Note: Depending on the version of Apache Cassandra you have installed, this might throw an "ALLOW FILTERING" error instead of a result of "0". This is to be expected, as this type of query should not be performed on large datasets, we are only doing this for the sake of the demo.

In [7]:
# No error was found, but let's check to ensure our table was created

# write the query
query = "SELECT COUNT(*) FROM music_library"

#execute the query
count = session.execute(query)

# print the output of the execution
print(count.one())

Row(count=2)


### Let's insert two rows
`First Row:  "Across The Universe", "The Beatles", "1970", "False", "Let It Be"`

`Second Row: "The Beatles", "Think For Yourself", "False", "1965", "Rubber Soul"`

In [8]:
# Set the foundation of the query
query = "INSERT INTO music_library (year, artist_name, album_name) "
query = query+  "VALUES (%s, %s, %s)"

# Insert first row
session.execute(query, (1970, "The Beatles","Let It Be"))

# Insert second row
session.execute(query, (1965, "The Beatles", "Rubber Soul"))
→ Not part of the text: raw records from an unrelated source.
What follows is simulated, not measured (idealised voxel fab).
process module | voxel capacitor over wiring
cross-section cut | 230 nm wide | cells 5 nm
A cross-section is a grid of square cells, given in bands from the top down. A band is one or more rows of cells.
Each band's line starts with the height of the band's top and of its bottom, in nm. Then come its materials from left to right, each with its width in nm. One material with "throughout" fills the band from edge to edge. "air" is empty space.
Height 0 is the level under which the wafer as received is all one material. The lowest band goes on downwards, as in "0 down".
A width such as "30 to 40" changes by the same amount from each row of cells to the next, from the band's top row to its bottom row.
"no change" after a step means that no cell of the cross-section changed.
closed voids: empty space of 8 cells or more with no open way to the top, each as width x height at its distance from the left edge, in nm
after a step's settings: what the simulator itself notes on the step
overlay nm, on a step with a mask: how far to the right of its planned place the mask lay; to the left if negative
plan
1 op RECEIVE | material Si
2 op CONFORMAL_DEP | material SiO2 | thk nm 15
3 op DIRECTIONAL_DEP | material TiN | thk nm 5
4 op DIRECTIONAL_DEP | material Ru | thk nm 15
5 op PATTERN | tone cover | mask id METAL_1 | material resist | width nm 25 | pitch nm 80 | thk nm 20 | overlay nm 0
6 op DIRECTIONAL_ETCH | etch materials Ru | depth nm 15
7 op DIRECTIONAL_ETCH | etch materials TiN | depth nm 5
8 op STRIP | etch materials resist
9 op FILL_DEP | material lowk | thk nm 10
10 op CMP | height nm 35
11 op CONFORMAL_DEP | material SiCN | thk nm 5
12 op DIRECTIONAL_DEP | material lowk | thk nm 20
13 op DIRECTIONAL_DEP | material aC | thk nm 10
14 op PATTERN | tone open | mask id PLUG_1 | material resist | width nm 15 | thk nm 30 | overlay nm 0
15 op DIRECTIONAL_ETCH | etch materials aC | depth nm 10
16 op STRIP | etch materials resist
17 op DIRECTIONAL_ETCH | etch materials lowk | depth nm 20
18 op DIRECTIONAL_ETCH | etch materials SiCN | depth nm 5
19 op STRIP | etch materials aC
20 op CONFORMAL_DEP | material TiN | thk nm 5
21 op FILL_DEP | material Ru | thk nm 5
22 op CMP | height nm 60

<cassandra.cluster.ResultSet at 0x1d73901cee0>

### Validate your data was inserted into the table.
Note: The for loop is used for printing the results. If executing queries in the cqlsh, this would not be required.

Note: Depending on the version of Apache Cassandra you have installed, this might throw an "ALLOW FILTERING" error instead of print the 2 rows we just inserted. This is to be expected, as this type of query should not be performed on large datasets, we are only doing this for the sake of the demo.

In [9]:
# set the query
query = "SELECT * FROM music_library"

# execute the query and return the resulted rows into a variable
rows = session.execute(query)

# loop over the results and print them line by line
for row in rows:
    print(row.year, row.album_name, row.artist_name)

1965 Rubber Soul The Beatles
1970 Let It Be The Beatles


### Let's Validate our Data Model with our orignal query.

`select * from songs WHERE YEAR=1970 AND artist_name='The Beatles'`

In [10]:
# Set the query
query = "SELECT * FROM music_library WHERE year=1970 AND artist_name='The Beatles'"

# Execute the query
rows = session.execute(query)

# Loop over the results and print them
for row in rows:
    print(row.year, row.album_name, row.artist_name)

1970 Let It Be The Beatles


### And Finally close the session and cluster connection

In [11]:
session.shutdown()
cluster.shutdown()